Michaletz and Coughlan eventually decided to seek local investors to open a bank on Belgrade Avenue. Several prominent businessmen each invested $2,000, and the Coughlan family took a major stake. Valley National Bank was incorporated for a mere $200,000 in equity. (By contrast, the bank, now owned by Frandsen Bank and Trust, is part of a group of more than three dozen banks with nearly $200 million in equity as well as $1.5 billion in assets.)
The bank opened for business on August first, 1963.
North Mankato didn’t have much of a business district at the time — several bars, Mutch hardware, a bowling alley, a barbershop, Brennan’s gas station at Belgrade and Range, and of course, the old Marigold Dairy complex at the east end of Belgrade. Now they had added a bank, tiny though it was.
With a number of major, well-established banks across the river, the question was obvious: how would that new bank in a trailer attract clients? Then-bank-President, John N. Maiers, offered a solution: “Ask [people you know] what interest rate they’re paying for their car loan, for their mortgage. Then, if you lower your interest rate by one-half percent,” Maiers said, “you’ll get customers!”

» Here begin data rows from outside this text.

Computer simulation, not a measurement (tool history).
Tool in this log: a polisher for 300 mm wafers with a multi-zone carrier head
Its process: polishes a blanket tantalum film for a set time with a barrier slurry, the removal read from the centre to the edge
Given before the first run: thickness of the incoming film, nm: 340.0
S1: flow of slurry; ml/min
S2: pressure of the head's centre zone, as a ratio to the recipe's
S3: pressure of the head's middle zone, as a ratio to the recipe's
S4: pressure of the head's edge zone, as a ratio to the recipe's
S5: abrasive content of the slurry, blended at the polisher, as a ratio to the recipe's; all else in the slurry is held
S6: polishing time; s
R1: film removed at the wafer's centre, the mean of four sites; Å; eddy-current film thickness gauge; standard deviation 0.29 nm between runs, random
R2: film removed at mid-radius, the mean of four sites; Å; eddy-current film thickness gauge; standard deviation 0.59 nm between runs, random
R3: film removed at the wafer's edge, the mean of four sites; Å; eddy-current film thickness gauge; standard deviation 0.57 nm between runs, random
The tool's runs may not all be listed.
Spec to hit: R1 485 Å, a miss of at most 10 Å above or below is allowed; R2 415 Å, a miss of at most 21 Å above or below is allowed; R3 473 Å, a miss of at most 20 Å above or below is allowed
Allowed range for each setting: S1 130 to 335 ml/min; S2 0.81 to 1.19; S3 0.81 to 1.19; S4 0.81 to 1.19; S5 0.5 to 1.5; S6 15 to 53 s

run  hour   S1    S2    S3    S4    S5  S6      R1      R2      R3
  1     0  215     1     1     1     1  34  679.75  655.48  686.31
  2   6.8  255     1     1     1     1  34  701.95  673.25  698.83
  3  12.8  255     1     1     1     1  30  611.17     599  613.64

In May of 1964, Valley National moved east, just across the parking lot into a portion of a big two-story building built of Coughlan stone. The bank remains there to this day. An artist’s rendering in an ad for the grand opening even shows, they now had one of those new-fangled drive-by tellers. A Free Press ad for the grand opening calls it “Minnesota’s newest and growingest bank,” adding that they would be giving away eight $30 GE radios as door prizes!
By 1966, the bank was successful enough that they needed new capital. A group of new investor/directors was added that included a young man who had just become president of Carlson Craft, Glen Taylor.